VW said it is looking at various scenarios for the future of its business in Russia and one option was to sell the assets to a third party. No decision has been made yet, VW told Automotive News Europe in a statement.
The potential sale was first reported by the German newspaper Frankfurter Allgemeine Zeitung.
The factory, in which VW has invested more than $980 million, employs 4,200 people.
“With each stage of escalation, the probability that we will be able to produce there again in the foreseeable future decreases,” one unnamed plant manager told the FAZ.
VW Group’s supervisory board has come to the realization that, under the circumstances, a hard break is the only option.
“There is a clear will for us to withdraw completely from the country,” FAZ quoted an unnamed source close to the supervisory body as saying.
The likely collapse in local demand, practical considerations and more reasons are all playing a role in the decision, the paper reported.
In June, Russia’s a senior official from the Industry Ministry reported that it expects car sales to halve in 2022 as the country’s automobile industry grapples with supply issues.
The festive opening of the plant in 2009 was attended by Martin Winterkorn, then CEO of VW, and—to a certain extent– Vladimir Putin, who hovered overhead in a helicopter and praised the “patriotic production” the German automaker had started in the country by building models such as the VW Tiguan and Skoda Octavia.
Shortly after the war began in February, VW had already halted production and sales in Russia. It ended its partnership with Russian automaker Gaz, which produced some VW models as a contract manufacturer at the small Nizhny Novgorod assembly plant east of Moscow.
The report is the latest in a series of business decisions automakers have been wrestling with since the start of the war, which has snarled supply chains and resulted in a wave of sanctions against Russia.

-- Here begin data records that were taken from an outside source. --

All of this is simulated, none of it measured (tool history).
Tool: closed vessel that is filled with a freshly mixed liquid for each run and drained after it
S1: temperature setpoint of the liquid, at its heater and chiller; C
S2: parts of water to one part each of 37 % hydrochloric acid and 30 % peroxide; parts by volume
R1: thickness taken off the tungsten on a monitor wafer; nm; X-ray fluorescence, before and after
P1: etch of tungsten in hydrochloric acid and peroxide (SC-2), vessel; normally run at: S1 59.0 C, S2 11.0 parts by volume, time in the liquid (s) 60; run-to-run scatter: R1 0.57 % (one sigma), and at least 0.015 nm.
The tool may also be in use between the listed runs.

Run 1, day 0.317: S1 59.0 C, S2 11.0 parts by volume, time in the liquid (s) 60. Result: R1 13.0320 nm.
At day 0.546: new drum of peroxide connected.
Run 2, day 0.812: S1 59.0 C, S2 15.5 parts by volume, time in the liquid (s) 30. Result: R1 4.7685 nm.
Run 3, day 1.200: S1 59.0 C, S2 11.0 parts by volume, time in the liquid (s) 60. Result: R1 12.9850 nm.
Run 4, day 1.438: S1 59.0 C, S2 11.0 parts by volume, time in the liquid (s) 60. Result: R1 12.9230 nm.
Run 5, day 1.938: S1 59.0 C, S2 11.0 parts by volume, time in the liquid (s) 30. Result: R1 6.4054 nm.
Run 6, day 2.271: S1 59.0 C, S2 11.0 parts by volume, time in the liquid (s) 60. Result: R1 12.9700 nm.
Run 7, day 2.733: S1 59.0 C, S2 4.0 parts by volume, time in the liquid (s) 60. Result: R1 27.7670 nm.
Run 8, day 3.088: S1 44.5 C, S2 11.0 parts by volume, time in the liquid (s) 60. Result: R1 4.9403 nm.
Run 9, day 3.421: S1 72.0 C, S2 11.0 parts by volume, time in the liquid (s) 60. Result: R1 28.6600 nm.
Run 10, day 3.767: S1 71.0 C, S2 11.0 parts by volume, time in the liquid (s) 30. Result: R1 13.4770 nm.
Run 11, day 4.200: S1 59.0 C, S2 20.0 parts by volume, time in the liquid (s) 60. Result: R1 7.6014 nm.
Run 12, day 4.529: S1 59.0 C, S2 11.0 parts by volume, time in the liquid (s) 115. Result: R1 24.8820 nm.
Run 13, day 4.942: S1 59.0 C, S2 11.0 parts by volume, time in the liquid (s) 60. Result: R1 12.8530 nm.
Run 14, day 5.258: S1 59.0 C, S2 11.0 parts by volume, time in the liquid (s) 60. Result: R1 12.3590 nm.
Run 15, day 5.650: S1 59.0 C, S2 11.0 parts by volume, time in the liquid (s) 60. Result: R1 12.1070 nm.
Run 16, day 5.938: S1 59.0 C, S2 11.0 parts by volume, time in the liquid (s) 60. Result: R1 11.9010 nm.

Last month Toyota said it would close its Russian plant in Saint Petersburg and may sell it. The plant builds the Camry and RAV4 but has not been producing cars since March.
Other industry giants remain hesitant to make a decisive move, including supplier Continental, which like VW operates a plant in Kaluga.
After an initial production stop, the Hanover-based corporation resumed tire production there. The reason given was to avoid “criminal consequences” for local employees.
The FAZ report said Continental sees itself harassed by the Russian judiciary, which insists that local demand be met.
Shunned by many suppliers since invading Ukraine, Russia is making efforts to step up domestic production in various sectors including the automobile industry.
The country plans to spend $526 million this year to boost domestic car parts production and replace imports.